April 17, 2026
Shhh… the servers are thirsty
How Big Tech wrote secrecy into EU law to hide data centres' environmental toll
Readers rage as Brussels lets Big Tech hide water and power use behind “commercial secrets”
TLDR: The EU adopted rules that keep individual data centers’ energy and water use secret, after industry lobbying; legal experts say this may breach transparency obligations. Commenters are furious—slamming hypocrisy, blaming shareholder-first capitalism, joking it’ll be fixed “by 2040,” and suspecting power-use coverups as Europe’s cloud explodes.
Europe’s data centers are booming—and, according to an investigation, so is the secrecy. After Microsoft and a major tech lobby reportedly pushed for it, the EU signed off on rules that hide each facility’s energy and water stats, labeling them “commercially sensitive.” Legal scholars are fuming, warning it could clash with the Aarhus Convention, a key transparency treaty. Cue the comments section going full courtroom drama.
The loudest theme: hypocrisy. One top-voted zinger snapped, “transparency for thee but not for me,” as readers raged that locals, journalists, and researchers are kept in the dark while national-level summaries give cover to bad actors. Others went macro: one commenter blasted shareholder-first capitalism for turning the public’s right to know into a rounding error on a quarterly report. Meanwhile, the cynics brought the popcorn: “See you in 2040,” joked another, predicting Brussels will fix this—eventually—after a decade of court ping-pong.
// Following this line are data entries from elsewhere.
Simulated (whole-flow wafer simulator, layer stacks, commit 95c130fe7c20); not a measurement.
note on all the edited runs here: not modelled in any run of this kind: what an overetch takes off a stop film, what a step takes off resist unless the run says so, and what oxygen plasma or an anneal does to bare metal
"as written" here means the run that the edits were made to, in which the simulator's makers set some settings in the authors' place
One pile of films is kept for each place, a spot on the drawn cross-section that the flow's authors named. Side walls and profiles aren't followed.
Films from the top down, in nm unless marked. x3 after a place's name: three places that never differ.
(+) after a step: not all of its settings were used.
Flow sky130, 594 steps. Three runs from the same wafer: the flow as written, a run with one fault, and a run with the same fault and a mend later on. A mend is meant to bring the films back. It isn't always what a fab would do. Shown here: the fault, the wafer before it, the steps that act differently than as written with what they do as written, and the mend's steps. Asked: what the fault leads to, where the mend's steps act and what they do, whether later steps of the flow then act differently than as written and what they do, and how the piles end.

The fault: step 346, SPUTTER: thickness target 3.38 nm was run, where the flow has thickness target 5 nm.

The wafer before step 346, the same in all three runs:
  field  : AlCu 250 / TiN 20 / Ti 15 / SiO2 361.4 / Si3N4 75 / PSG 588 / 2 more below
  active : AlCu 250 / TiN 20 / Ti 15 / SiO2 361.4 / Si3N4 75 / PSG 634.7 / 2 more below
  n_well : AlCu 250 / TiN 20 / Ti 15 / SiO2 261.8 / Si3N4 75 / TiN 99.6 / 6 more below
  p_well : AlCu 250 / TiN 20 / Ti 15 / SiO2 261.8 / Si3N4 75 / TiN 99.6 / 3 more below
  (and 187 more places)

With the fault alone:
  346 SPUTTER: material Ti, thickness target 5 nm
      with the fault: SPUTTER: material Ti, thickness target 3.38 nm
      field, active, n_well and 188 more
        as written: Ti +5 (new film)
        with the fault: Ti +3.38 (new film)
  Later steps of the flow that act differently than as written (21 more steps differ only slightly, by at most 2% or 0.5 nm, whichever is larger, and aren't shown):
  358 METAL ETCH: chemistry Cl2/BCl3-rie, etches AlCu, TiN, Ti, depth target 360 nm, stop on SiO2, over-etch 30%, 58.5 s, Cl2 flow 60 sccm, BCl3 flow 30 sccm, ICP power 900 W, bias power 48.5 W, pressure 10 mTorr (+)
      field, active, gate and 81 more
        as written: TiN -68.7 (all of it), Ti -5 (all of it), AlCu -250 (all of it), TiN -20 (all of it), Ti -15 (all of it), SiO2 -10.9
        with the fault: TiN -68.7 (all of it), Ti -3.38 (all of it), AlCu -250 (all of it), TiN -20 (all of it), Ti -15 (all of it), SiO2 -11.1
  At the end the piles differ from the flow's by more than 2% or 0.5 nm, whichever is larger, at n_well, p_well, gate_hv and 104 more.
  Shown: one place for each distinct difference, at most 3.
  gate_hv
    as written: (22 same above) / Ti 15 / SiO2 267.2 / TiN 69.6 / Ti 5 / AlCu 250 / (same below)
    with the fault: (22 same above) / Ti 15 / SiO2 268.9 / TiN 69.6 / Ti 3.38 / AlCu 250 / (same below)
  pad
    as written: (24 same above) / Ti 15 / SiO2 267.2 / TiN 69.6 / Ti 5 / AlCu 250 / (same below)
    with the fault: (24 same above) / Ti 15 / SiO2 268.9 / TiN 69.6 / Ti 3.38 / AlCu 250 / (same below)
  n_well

Then came the conspiracy flavor: is this really about the environment—or about hiding massive power draws that could embarrass proud “green” cloud brands and strain local grids? One reader even shared a French take from Le Monde (paywalled), fueling the cross-border outrage. Bottom line: the internet’s factories are multiplying, the taps are running, and the public’s access to the scoreboard just got locked behind a very thick door.
Key Points
- •Microsoft and DigitalEurope proposed a confidentiality clause that was adopted in EU rules, blocking public access to facility-level environmental data from data centres.
- •The European Commission’s March 2024 final text (Article 5) requires the Commission and member states to keep individual data centre KPIs confidential, citing commercial interests.
- •Ten legal scholars warned the secrecy provision may violate EU transparency rules and obligations under the Aarhus Convention, according to Investigate Europe.
- •An early-2025 Commission email instructed member states to keep individual data centre information confidential; only national-level aggregated data is published.
- •The clause followed a consultation on implementing the 2023 Energy Efficiency Directive; a December 2023 draft envisioned aggregated publication before industry feedback led to tighter secrecy.